A structured set of objections, weighed in public.

Desk editor's note, referee report, simulated authors' rebuttal, and a circularity audit. Tearing a paper down is the easy half of reading it; the pith above is the substance, this is the friction.

Referee Report

2 major / 1 minor

Summary. The manuscript surveys the generalized Hamiltonian gradient flow (GHGF) framework for Hamilton-Jacobi equations, with emphasis on singularity propagation and connections to weak KAM theory, optimal transport, and mean field control. It reviews known results and presents two new contributions: (i) a variational construction of generalized characteristics via a minimizing movement scheme, taking weak limits of approximate solutions and applying Young measure compactness to obtain curves satisfying the generalized characteristic differential inclusion; (ii) lifting the forward dynamics of strict singular characteristics to a semi-flow on the space of trajectories and proving that the only invariant measures of this semi-flow attaining the critical value c[H] are precisely the projected Mather measures. The paper concludes by listing open problems, including uniqueness of strict singular characteristics.
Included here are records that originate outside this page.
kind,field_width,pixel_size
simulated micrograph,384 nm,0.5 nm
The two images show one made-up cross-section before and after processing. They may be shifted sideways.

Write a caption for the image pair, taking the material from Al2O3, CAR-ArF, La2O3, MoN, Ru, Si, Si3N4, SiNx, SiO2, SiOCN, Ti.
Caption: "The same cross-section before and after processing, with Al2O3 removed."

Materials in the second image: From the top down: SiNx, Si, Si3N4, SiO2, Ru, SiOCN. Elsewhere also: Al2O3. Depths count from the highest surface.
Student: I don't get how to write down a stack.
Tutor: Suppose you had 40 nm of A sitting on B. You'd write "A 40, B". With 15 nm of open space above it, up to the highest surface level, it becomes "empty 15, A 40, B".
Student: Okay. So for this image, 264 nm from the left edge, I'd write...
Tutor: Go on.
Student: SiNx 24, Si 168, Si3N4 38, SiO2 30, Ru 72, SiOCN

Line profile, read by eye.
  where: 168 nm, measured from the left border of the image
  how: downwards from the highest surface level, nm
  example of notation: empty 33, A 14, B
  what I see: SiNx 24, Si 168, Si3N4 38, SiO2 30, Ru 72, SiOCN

Significance. If the central claims hold, the second contribution supplies a new dynamical characterization of Mather's minimal measures and Mañé's critical value in terms of invariant measures for the GHGF semi-flow, strengthening links between singular dynamics, ergodic theory, and geometric analysis. The variational construction via minimizing movements and Young measures adds a constructive tool for handling singularities under standard convexity and superlinearity assumptions from weak KAM theory.

major comments (2)
  1. [Abstract (second new contribution)] Abstract (second new contribution): the lifting of forward dynamics of strict singular characteristics to a semi-flow on trajectory space, followed by the identification of its invariant measures attaining c[H] with projected Mather measures, presupposes a well-defined (single-valued) semi-flow. The manuscript itself flags uniqueness of strict singular characteristics as an open problem. In the absence of uniqueness the dynamics are multi-valued, so the definition of invariant probability measures requires an unspecified selection mechanism; the claimed identification may then hold only for particular selections rather than for the full dynamics.
  2. [Abstract (first new contribution)] Abstract (first new contribution): the variational construction via minimizing movement scheme and Young measure compactness is asserted to yield curves satisfying the generalized characteristic differential inclusion, but the abstract supplies no error estimates, boundary-case verification, or explicit compactness constants. The full manuscript must confirm that the weak-limit argument remains valid under the precise regularity and growth conditions stated for the Hamiltonian.
minor comments (1)
  1. Distinguish proved statements from open problems more explicitly in the introduction and conclusion so that readers can immediately separate established results from conjectures.

Simulated Author's Rebuttal

2 responses · 0 unresolved

We thank the referee for the careful reading and constructive comments on our survey of the generalized Hamiltonian gradient flow framework. We address each major comment below with clarifications and indicate planned revisions where appropriate.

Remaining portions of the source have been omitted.